Artist wants Baltimore to feel the love

MICA grad sets out on an ambitious project to paint 20 identical murals across the city

April 24, 2010|By Jill Rosen, The Baltimore Sun

Artist Michael Owen has a plan for Baltimore that involves a lot of black paint and a tender little sentiment.

He's brushed its letters onto one wall, then another, and now, with the "L" word drying in a third place along one of the city's busiest thoroughfares, it's safe to say that the Baltimore Love Project has officially launched.

Can you feel it yet? The love?

If you can't, Owen hopes you will, certainly by next year. That's when he'd like to have painted 20 love murals across town, each broadcasting identical four-letter pleas of passion, emotion and affection.
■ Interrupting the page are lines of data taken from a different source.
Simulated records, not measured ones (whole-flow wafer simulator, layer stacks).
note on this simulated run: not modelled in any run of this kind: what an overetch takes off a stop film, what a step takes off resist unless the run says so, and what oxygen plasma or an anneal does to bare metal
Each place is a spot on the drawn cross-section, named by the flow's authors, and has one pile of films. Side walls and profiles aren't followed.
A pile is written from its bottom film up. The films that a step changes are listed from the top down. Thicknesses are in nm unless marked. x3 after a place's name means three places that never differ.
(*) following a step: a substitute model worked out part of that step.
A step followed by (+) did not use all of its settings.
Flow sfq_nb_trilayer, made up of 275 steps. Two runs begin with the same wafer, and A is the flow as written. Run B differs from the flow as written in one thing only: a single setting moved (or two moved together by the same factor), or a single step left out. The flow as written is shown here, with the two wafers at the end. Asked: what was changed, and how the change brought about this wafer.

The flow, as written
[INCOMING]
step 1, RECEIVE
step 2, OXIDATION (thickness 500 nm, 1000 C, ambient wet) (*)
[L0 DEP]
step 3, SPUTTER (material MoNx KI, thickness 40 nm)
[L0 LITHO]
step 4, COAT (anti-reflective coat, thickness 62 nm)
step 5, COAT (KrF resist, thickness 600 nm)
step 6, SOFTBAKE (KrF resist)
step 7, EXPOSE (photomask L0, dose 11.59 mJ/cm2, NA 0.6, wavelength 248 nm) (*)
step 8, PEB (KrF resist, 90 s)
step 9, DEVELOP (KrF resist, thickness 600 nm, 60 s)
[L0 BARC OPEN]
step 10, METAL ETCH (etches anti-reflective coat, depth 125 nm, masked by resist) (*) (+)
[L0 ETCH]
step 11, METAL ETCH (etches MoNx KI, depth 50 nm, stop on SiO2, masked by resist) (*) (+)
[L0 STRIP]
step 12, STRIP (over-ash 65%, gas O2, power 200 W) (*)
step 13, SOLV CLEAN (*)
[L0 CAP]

For now, he'd like you to become Love Project fans on Facebook, subscribe to its Twitter feed and buy the love logo emblazoned on a T-shirt. No average muralist riding high on acrylic fumes and idealism, Owen just wants to give Baltimore love — one way or another.

"It's about inspiring people to action," the 27-year-old MICA graduate says of his artsy, would-be social movement. "In a day, it might make one person think. Maybe they'll pick up flowers when they weren't planning on it. Maybe they'll be kinder in speaking to their partner. It's little things like that that I'm trying to do."

Anyone not looking for it would have missed the first love mural, which appeared in a secluded, forested and — let's be honest — romantic spot by a burbling creek in Mount Washington. The next rose in bolder fashion, splashed onto a tall wall in Carroll Park, alongside the Gwynns Falls Trail.

The most recent, which Owen finished last week, covers the side of a building in Highlandtown, where barbers and storefronts promising fast tax refunds are plentiful but love — one frilly bridal shop aside — not so much.

Ryen Easterling, who works as a Bank of America security guard, watched with interest as Owen and his partner, Scott Burkholder, finished the latest mural on a wall that fronts his bank's parking lot. Though at first he thought Owen and his partner were painting gang signs, he smiled when he realized the message. "Love, yeaaah," he said, still smiling as he got off work. "Hopefully, people will listen to that and take it into consideration."

Wayne Ching, a retiree who volunteers at the nearby Creative Alliance, thought struggling Eastern Avenue could use a little love. "Art slows people down and maybe if people slow down and stay, businesses will come," he theorized. "It's a little thing that might build, piece by piece."

Bringing love to where it's not, or to where folks might have forgotten it, is the goal driving Owen's project.

He wants to paint love in the shadows of violent neighborhoods, on desolate concrete culverts, in the neighborhoods with the renovated row homes and in the poor ones, where true art is hard to find.

The idea came to Owen casually — not as any sort of epiphany; no, as he puts it, "genius moment." He'd sketched "love" in a notebook and when he saw it again later, it spoke to him. He felt it deserved to be big, to be seen — and by as many people as possible. He felt it had power.

As someone who's painted a number of murals — including perhaps the longest one in Baltimore that runs for a colorful quarter of a mile along Eastern Avenue between Highlandtown and Greektown — he immediately knew his canvas had to be walls.

One might wonder what a young man who's not reached his third decade knows about love. But Owen's been around a bit.

He likes to say he's from "everywhere," having lived in Seattle, Cleveland and Florida —and now Baltimore, after coming here to get a degree in illustration at MICA. In the six years since, he's been commissioned for murals, he's designed logos, he's created paintings — some of Baltimore's legends that hang at the city's Convention Center hotel — and he's painted people's homes.

For Owen, with his marketable face, tousled hair and paint-stained skin, the main life lesson in love surely comes from his marriage of five years to his wife, Shelley, whom he met while he was playing in a band, and his relationship with their 4-year-old son, Harper.

"I find love to be the most powerful force that I've ever encountered," he says. "It changes people. It connects people. It can break people apart."

It's important to him that each mural is exactly the same. That way Highlandtown is equal to Mount Washington. And when he someday paints one in Broadway East, it will look just like the one the wealthy Inner Harbor residents might soon see along Key Highway.

Owen's design uses hands forming the shape of each letter of the word love. Complete, his walls have a whimsical, shadow puppet effect. He says he's always been drawn to hands — their expressiveness and how they're seldom still. He thinks they personify the concept of action.

And action, after all, is key to what Owen's doing.